I thought we had blogged this before and bewailed the lack of a photo of the mosaic … if so, I can’t find it in my pre-coffee haze. Whatever the case, Focus-Fen has an interview with Dimitar Yankov on the mosaic:
Focus: Mr Yankov, the mosaic you discovered – what had it been part of, what building?
Dimitar Yankov: We are still in the field of hypothesis here, but on the basis of the image on the mosaic’s insignia we can speak about a private building or a temple to Dionysius. It is still to be interpreted, though. The insignia is still not fully uncovered, but what has been uncovered by now speaks of a scene connected to a procession by the retinue of Dionysus – one of the most worshiped Thracian deities. What we have so far seen from it is a figure of a satyr and two dancing maenads behind it. The image is really elegant and the figures on the insignia are well-preserved. This is only hypothetically a Dionysus temple, since we do not know what temples in the actual cities looked like back at the time. The information on a Dionysus temple in the Rhodope Mountains which both media and scholars have been mentioning a lot lately is one thing, but we have no idea what city temples looked like. What we have is preliminary data which leads us to thinking the building might have been a temple.
Focus: What century do you think that the mosaic originates from?
Dimitar Yankov: It dates from 3rd century, i.e. it is Roman and coincides with the time of the prosperity of Augusta Traiana.
Focus: What are the predominant techniques of workmanship of the mosaic?

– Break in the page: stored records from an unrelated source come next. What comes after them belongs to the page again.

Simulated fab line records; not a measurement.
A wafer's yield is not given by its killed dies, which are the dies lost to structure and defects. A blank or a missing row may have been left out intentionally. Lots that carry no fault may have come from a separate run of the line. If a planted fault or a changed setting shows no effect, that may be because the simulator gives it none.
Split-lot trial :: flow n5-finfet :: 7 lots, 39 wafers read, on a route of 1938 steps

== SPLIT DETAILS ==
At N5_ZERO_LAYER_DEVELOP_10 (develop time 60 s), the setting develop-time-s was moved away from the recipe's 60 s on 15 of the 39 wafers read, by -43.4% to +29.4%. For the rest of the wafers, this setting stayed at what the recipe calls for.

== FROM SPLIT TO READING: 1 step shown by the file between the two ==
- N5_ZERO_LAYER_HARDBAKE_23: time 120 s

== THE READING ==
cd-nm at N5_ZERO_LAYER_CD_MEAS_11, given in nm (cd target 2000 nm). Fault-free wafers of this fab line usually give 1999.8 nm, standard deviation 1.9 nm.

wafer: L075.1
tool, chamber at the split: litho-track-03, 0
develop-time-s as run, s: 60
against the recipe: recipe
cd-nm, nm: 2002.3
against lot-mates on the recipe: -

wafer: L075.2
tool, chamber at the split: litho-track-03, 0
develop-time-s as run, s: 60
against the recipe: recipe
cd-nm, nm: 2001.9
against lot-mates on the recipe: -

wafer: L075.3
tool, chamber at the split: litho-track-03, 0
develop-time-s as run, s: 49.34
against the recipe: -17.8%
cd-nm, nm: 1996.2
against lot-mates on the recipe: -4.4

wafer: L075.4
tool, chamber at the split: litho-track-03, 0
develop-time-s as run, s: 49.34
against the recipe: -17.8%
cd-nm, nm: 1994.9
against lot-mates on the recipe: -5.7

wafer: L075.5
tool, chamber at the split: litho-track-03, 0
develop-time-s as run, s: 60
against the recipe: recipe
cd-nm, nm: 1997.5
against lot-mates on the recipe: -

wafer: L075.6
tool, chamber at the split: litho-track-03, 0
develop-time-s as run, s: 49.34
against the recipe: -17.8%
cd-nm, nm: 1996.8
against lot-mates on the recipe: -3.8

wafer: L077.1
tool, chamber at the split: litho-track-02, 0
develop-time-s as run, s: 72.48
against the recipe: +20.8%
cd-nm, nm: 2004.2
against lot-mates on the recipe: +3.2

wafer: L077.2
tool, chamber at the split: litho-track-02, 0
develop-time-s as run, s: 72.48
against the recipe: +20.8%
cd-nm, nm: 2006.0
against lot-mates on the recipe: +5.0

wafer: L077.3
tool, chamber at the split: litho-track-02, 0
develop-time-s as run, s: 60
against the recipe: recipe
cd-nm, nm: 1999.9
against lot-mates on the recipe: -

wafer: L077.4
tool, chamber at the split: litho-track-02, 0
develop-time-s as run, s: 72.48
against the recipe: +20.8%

Dimitar Yankov: It is made from small stone cubes with the opus tessellatum technique, but glass smalt has also been used for the finer parts of the figures – the chaplets of the two dancing maenads are tied with such glass cubes, which have a shiny colour, along the hands and the girdles of the chiton of the two dancing maenads are also tied with such smalt cubes. The mosaic is multi-coloured and more than 5 shades of red have been used, around 5-6 shades of blue-grey, as the red varies from pale pink to dark cerise. There is a certain vivacity of the figures of the dancers, a vivacity which springs from the figure of the satyr, who is leading the parade of these maenads, as well. We also have to point that the mosaic is very clear – there are no figures of animals, which are usually accompanying this plot – the retinue of Dionysus.
Focus: Have any such mosaics been discovered in the past?
Dimitar Yankov: This is the first mosaic of this type, not only in Bulgaria, but on the entire territory of the eastern provinces of the Roman Empire. There is no exact analogue to this mosaic, and I am convinced that this is the only one discovered so far. It is the first of its kind in Bulgaria – that is 100% certain. The mosaic is a wonderful masterpiece of the Roman mosaic art in our lands.
Focus: What is the meaning of the mosaic and do you have any hopes that when you continue the excavations you will find something as valuable, or even more valuable than it?
Dimitar Yankov: The remaining part of the emblem of the mosaic must have Dionysus on it, as this is a compulsory figure in the retinue, and there will probably be one more figure from the emblem of the mosaic. This is at least what our expectations are. I am now sure whether we will manage to excavate this part of the mosaic, which is to the north. We have an issue with the adjacent land, where the owners have investment plans – it is difficult to dig as the mound is too big. For now I cannot say whether we will be able to discover the remaining part of the emblem of the mosaic. I hope that we will be able to. In the next 3 or 4 days things will be much clearer.
Focus: Where will the mosaic be stored after its restoration and will it be accessible to the general public?
Dimitar Yankov: The mosaic will be disassembled first. It needs conservation, as it cannot be left like this during the winter. After the conservation and restoration, which will be more a certain fortification of the mosaic with a new basis, it will be exhibited in the new museum building. We have such opportunities, and we are even considering exhibiting it in one of the halls of our current museum. The conservation and restoration process, however will cost a lot of money, and I hope that after the local elections the municipality will manage to find sufficient amount of money for that, and I also hope that local representatives of the business will contribute with donations.
I would like to add that the mosaic is unique not only for the history of our city, but also for the art history on Bulgarian lands in general and in the eastern provinces of the Roman Empire. There will probably be many discussions about the character of the building, as we are unable to make a thorough research of the complex in which the mosaic was included. This however could be done by next generations.